Edward A. Zelinsky is the Morris and Annie Trachman Professor of Law at the Benjamin N. Cardozo School of Law of Yeshiva University. He is the author of The Origins of the Ownership Society: How The Defined Contribution Paradigm Changed America. In this article, he discusses the recent decision of the California Supreme Court on same-sex marriage and calls for the abolition of civil marriage. Read his past OUPblog posts here.
By a 4-3 vote, California’s highest court has ruled that California’s constitution requires the Golden State to legally recognize the unions of same-sex couples as marriages. Supporters of the court’s decision hail it as a victory for equality. Opponents criticize the ruling as unwarranted judicial activism rejecting traditional morality.

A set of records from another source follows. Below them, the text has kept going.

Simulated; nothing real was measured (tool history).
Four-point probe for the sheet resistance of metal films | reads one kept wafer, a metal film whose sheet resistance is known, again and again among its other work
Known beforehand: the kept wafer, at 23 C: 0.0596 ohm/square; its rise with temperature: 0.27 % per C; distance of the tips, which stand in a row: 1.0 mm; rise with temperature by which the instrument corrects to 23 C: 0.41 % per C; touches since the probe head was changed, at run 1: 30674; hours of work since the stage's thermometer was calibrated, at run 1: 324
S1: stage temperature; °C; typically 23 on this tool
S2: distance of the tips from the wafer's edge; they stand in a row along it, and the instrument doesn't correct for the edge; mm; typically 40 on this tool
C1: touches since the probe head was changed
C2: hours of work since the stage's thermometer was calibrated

I suggest a third perspective: The California court’s divided decision indicates the desirability of abolishing civil marriage. The state should not define, regulate or characterize relationships among consenting adults. By abolishing civil marriage, the law would deregulate marriage. Such deregulation would strengthen marriage as a social, cultural and religious institution while eliminating the divisiveness inherent in one definition of marriage being imposed politically upon a diverse polity.
We do not yet know the final outcome in California. Opponents of the court’s decision have vowed to place a constitutional amendment on the November ballot, reversing that decision. The California Supreme Court itself was deeply divided, as was the Massachusetts Supreme Court when it required the Bay State to recognize same-sex marriages. New York’s highest court was similarly divided in rejecting the constitutional claims of same-sex marriage proponents in the Empire State. In other states, electorates have opposed same-sex marriage, sometimes by lopsided majorities, sometimes more closely.
In short, Americans have profound, sincere and differing views about the nature of marriage. In the absence of a broad consensus, it is neither feasible nor desirable for the law to enshrine a single definition of marriage.
A world without civil marriage would still be a world with marriage. Indeed, marriage would thrive in a deregulated world. Released from a single, state-imposed definition of marriage, religious, cultural and other groups would promote their respective versions of marriage. Once the law no longer monopolizes the definition of marriage, individuals would contract for their own versions of the institution. Just as a free market in religion has made Americans a religious people, a competitive market for marriage would strengthen marriage by unleashing the entrepreneurial energies of groups promoting their own models of marriage.
Consider in this context “covenant marriage,” a form of marriage under which couples, before solemnizing their marriages, agree to tougher standards for securing a divorce. So far, only three states have been willing to authorize covenant marriage. However, in a world without civil marriage, couples desiring the greater precommitment of covenant marriage would be able to contract for it. In a world without civil marriage, the advocates of covenant marriage, instead of spending their energy and effort lobbying state legislatures, would instead devote those resources to promoting their vision in the competitive marketplace for different forms of marriage.
Or consider two churches, one which favors same-sex marriage, one which does not. In a world without civil marriage, each of these churches would perform the marital ceremonies it favors and would eschew the ceremonies it opposes. In a world without a legal definition of marriage, all of the marriages performed by both of those churches would have the same legal status: none.
Upon the dissolution of familial relationships, the courts would be required to interpret and enforce the contracts defining those relationships. In the absence of such contracts, the courts would be required to make decisions about income, assets and minor children, just as they do today. However, in any litigation, the parties’ characterization of their relationship – marriage, civil union, cohabitation, domestic partnership, or otherwise – would be legally irrelevant.
A world without civil marriage would not be without its own issues, not the least of which would be the question of transition: What to do with the civil marriages (such as mine) which predated the deregulated marital regime? My preference would be a relatively short transition period in most matters to permit couples to adjust to the new world without civil marriage.
The new deregulated marriage regime would require states to revise their laws in a variety of areas, e.g., tax law, probate law, to avoid references to individuals’ marital status. However, the resulting changes would be less extensive and less unsettling than many might suppose.
In the final analysis, a diverse polity must be genuinely tolerant of genuine diversity. In the arena of marriage, Americans today have widely differing views of marriage. In such an environment, it is neither desirable nor feasible for the state to impose a one-size-fits-all definition on the institution of marriage. Both the polity and marriage itself would be better off by abolishing civil marriage.